Balacoon TTS wraps text analysis and speech generation into a single Python package. Below is a step-by-step tutorial on how to generate speech.

Installing balacoon_tts

Install the package via pip.

pip install -i https://pypi.fury.io/balacoon/ balacoon-tts

You will also need numpy.

Getting model

balacoon_tts is just an engine that requires models and resources to initialize different components. We pack them into addons, so all you need to do is to download one file. Addons are available in HuggingFace Hub. Download it directly from the website:

# chose which model to download based on requirements/demos
wget https://huggingface.co/balacoon/tts/resolve/main/en_us_cmuartic_jets_cpu.addon

Or download it programmatically using huggingface_hub:

from huggingface_hub import hf_hub_download
addon_path = hf_hub_download(repo_id="balacoon/tts", filename="en_us_cmuartic_jets_cpu.addon")

balacoon_tts requires addons compiled for CPU, so pick those with _cpu suffix.

Running synthesis

That’s it. You are all set to run synthesis.

import wave
from balacoon_tts import TTS
# adjust the path to the addon based on the previous step
tts = TTS("path/to/en_us_cmuartic_jets_cpu.addon")
# this will return a list of speakers that model supports.
supported_speakers = tts.get_speakers()
speaker = supported_speakers[-1]
# finally run synthesis
samples = tts.synthesize("hello world", speaker)
# up to you what to do with the synthesized samples (np.int16 array)
# in this example we will save them to a file
with wave.open("example.wav", "w") as fp:
    fp.setparams((1, 2, tts.get_sampling_rate(), len(samples), "NONE", "NONE"))
    fp.writeframes(samples)

Running streaming synthesis

In some applications, low latency is crucial, and waiting for the whole sentence to be synthesized before sending it to the user is unacceptable. Balacoon TTS supports streaming synthesis, which allows generating the audio chunks iteratively. So the user can listen to the previous audio fragment while the next one is being synthesized. It comes with a cost of approximately 2x slower synthesis due to redundant computations but allows the creation of responsive applications.

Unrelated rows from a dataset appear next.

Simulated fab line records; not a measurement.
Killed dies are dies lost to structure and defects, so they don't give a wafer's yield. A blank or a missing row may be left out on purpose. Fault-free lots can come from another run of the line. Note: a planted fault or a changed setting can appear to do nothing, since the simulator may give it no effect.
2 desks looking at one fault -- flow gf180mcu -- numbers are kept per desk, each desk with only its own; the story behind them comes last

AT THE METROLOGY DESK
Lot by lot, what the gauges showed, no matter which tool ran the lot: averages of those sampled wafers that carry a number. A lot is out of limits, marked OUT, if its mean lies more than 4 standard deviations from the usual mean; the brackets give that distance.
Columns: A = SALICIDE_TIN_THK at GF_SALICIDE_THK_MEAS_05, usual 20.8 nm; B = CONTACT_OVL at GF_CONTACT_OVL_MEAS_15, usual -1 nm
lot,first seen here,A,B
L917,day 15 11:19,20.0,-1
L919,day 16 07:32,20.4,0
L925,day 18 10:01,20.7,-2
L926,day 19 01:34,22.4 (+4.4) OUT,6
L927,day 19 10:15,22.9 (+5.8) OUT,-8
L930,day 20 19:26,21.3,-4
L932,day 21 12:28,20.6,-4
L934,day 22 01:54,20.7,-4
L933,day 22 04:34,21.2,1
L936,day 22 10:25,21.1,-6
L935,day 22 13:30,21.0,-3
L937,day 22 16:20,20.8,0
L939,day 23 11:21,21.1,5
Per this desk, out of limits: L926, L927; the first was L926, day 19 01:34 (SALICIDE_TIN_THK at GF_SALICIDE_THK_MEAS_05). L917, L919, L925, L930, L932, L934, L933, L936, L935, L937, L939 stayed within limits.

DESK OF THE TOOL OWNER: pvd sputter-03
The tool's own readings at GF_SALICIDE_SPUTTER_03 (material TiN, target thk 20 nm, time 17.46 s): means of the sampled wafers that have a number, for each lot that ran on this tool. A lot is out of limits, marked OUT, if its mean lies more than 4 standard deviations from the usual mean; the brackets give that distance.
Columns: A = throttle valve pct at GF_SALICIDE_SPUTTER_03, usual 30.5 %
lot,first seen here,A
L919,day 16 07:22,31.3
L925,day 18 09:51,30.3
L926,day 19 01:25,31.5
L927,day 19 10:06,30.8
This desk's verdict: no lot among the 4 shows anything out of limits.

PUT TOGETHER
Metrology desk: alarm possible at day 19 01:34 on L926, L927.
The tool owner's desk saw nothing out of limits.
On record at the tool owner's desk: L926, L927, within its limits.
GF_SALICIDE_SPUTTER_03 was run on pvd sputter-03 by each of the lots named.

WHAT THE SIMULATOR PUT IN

from balacoon_tts import TTS, SpeechUtterance
# create tts as before
tts = TTS("path/to/en_us_cmuartic_jets_cpu.addon")
# select speaker for synthesis
supported_speakers = tts.get_speakers()
speaker = supported_speakers[-1]
# create an utterance, which will hold the syntheis state
utterance = SpeechUtterance("hello world")
# run synthesis in a loop
while True:
    samples = tts.synthesize_chunk(utterance, speaker)
    if len(samples) == 0:
        # all the samples were already generated
        break
    # send produced samples to the user,
    # for example play them back.
    playback(samples)